United Nations: The number of women in executive government and in Parliament worldwide has stagnated, with only marginal improvements since 2015, according to data presented in the Women in Politics 2017 Map launched on Thursday by the Inter-Parliamentary Union (IPU) and UN Women.  India was placed at 148 in representation of women in executive government.

Phumzile Mlambo-Ngcuka, the head of UN Women, has called for reservations for women across the world.

The data showed that women made up 11.8 per cent of the Lok Sabha in India where 64 were elected to the 542-member house and 11 per cent of the Rajya Sabha with 27 of the 245 members.

India ranked 88 in the number of women ministers with five or 18.5 per cent in the cabinet.

Regionally, women’s representation in the Americas made the most significant gains, according to the report by UN Women.

Women’s participation in parliaments rose to 25 per cent from 22.4 per cent in 2015, even as the region saw a drop in Heads of State with the Presidents of Brazil and Argentina leaving office.

Female ministers in Africa saw a decline in numbers, after years of steady growth. About 19.7 per cent of the region’s ministerial posts are held by women.

In Asia, women hold 11 per cent of ministerial posts, led by Indonesia whose government is comprised of 25.7 per cent women.

Among the Arab States, 9.7 per cent of senior executive posts are held by women, led by Tunisia and the United Arab Emirates, at 23.1 per cent and 26.7 per cent, respectively.

In Europe, the total percentage stood at 22.5 per cent. A surprise came from the Nordic countries which have traditionally led the global stage in politics, but whose number of female ministers fell by more than six per cent to 43.5 per cent.

“These developments show that progress in gender equality remains slow in all structures of power and types of decision-making. Power is still firmly in men’s hands, and although we have witnessed some positive trends-for example, the current record number of 53 women Speakers of Parliament out of 273 posts, globally-much remains to be done if women are to play on a level field with men,” said IPU Secretary-General Martin Chungong. “Equal representation in positions of power is a fundamental precondition for truly effective and accountable democracy.”  
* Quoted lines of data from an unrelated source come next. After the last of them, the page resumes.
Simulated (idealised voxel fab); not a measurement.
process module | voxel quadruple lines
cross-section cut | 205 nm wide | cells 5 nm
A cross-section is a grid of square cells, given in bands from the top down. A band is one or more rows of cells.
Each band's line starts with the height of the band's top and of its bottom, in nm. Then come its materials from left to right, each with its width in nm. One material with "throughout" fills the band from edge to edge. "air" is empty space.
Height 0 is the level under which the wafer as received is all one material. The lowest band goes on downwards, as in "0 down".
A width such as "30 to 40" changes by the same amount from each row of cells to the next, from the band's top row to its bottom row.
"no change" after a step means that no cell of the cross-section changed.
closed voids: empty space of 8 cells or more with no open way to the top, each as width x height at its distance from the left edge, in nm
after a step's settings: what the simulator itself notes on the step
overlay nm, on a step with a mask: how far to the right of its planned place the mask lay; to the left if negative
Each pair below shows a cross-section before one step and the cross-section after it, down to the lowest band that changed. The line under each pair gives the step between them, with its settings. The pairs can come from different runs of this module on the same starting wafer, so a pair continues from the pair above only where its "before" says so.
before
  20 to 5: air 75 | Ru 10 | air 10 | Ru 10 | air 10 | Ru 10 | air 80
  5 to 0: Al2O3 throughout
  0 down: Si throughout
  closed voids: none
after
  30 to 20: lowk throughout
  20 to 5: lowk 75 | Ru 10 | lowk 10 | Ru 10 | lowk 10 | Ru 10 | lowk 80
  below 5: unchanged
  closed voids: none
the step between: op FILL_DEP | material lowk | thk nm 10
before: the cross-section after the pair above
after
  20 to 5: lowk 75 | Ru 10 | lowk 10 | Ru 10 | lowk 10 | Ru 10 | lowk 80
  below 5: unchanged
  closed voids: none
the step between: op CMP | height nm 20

The report was launched on the sidelines of the 61st Commission on the Status of Women, known as the largest inter-governmental forum on women's rights and gender equality. The theme this year is on women's economic empowerment in the changing world of work.

A common theme throughout the Commission has been the gender pay gap. Women on average are paid 77 cents for every one dollar earned by a man.